Character Analysis
Meet Mommy Dearest
You may be wondering, who tries to kill their step-kid and is sick enough to want to eat her lungs and liver? If you think the answer is Snow White's stepmother, the wicked queen in the Grimm brothers' fairy tales, well, we have news for you. In early versions of the tale, such as the one from 1812, it was actually Snow White's real mother who tried to kill her. The Grimm brothers changed it to her stepmother in the 1819 edition of their fairy tales because killing your own kid is a little too disturbing, even for the Grimms.

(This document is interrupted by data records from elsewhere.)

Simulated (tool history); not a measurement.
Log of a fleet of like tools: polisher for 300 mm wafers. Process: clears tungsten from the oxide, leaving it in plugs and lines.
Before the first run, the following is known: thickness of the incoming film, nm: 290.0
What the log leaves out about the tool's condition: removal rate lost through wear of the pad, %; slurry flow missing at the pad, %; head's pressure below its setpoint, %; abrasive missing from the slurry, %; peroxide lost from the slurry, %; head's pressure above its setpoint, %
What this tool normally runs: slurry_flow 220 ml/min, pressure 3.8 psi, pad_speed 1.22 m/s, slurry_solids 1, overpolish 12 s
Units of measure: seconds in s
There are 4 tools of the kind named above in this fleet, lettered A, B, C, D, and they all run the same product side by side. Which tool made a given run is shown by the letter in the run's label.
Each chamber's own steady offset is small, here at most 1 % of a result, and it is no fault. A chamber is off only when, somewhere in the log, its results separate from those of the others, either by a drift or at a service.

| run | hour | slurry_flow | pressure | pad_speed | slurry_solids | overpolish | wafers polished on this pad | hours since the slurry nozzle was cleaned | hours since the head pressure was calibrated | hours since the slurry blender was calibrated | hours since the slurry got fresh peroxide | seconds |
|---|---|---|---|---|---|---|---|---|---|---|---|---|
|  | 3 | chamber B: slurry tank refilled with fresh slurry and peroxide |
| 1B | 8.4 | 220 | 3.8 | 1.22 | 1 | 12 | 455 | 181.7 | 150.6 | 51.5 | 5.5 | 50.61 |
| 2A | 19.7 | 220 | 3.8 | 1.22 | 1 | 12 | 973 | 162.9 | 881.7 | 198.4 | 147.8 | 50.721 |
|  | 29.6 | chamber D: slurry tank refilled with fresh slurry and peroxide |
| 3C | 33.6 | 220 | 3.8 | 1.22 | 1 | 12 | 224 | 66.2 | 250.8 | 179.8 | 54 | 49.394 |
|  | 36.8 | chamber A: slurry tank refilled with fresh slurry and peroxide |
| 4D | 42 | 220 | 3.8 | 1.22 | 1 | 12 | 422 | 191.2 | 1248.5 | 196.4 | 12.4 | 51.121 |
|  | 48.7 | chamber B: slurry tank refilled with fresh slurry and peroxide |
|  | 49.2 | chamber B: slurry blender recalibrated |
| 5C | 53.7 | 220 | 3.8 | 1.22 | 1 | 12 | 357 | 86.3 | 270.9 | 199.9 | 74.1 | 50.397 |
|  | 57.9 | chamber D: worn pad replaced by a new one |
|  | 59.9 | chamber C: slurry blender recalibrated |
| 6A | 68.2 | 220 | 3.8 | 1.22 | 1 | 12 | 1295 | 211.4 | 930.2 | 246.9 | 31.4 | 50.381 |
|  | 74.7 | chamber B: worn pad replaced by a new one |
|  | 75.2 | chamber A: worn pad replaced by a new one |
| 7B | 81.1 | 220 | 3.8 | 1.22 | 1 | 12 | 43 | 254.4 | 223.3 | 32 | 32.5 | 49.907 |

This might be a good moment to take a step back and think about the social context in which the tales were being told and collected. In early modern Europe, women were property and didn't have a right to an education. On top of that, women were likely to die or be disfigured in childbirth, and men were often absent due to wars or work.
Either way you slice it, Snow White's mother is in a bad social position. She's got her beauty (which is fading as she gets older) and her brains, but oh wait, society's not going to give her any recognition for being smart, but instead probably tell her to shut up and have more babies. Her real daughter or her step-daughter is going to surpass her in beauty—and what else does she have going for her?—which will deprive her of her only real bargaining tool in life.
Brains (Tasty Brains)
Sure, she may be all about her looks, but the queen is hardly dumb. She sets out to dispose of her rival, asking the huntsman to do away with her. Yeah, the lung and liver thing is kind of creepy (the huntsman spares Snow White's life, substituting a deer's organs), but to be fair, nobody got enough to eat back then, so those must've been some tasty organ-meat nutrients. The queen is smart enough to keep tabs on Snow White once she figures out that the hunter lied, and then she decides to take matters into her own hands. We're talking about one capable and ruthless lady (possibly a relative of Lady Macbeth?).
Snow White isn't the brightest apple in the bunch, so her (step)mother is able to track her down at the dwarves' place and trick her three times in a row with deadly gifts: corset stays that stop her breath, a hair comb that poisons her, and finally, the famous poisoned apple. What the queen hadn't counted on, though, is that her naïve daughter's stint as a housekeeper for the dwarves actually resulted in them caring about her. Caring wins out over cunning, and twice the dwarves rescue Snow White, but the poisoned apple is beyond their capabilities. Luckily a prince comes along—and unlike in the Disney version, it's the jolting of her coffin by a clumsy servant that removes the poisoned apple from her throat.
Are Just Desserts Truly Just?
Maybe the queen's greatest crime was not accounting for Snow White's adorable helplessness that seemed to persuade people to like her and help her. Or maybe the queen underestimated the power of love, since her own life seems utterly devoid of it (there's hardly a mention of her husband, the king, throughout the tale).
We imagine the queen as having mad charisma, but somehow Snow White, like a mirror in her absence of personality and drive, reflects the queen's obsession back at her. The queen is compelled to show up at Snow White and the prince's wedding, and then forced to dance to death in hot iron shoes, which is no way to go.
What stinks even more is that the fairy tale makes this all seem inevitable and natural. The desire to be beautiful is a force that ensnares and even kills women in this tale. How much cooler would it be to read about a world where women can use their magic mirrors to chat with and support each other rather than competitively try to destroy each other?
But that's just wishful thinking, and trust Shmoop—wishes often go awry in fairyland.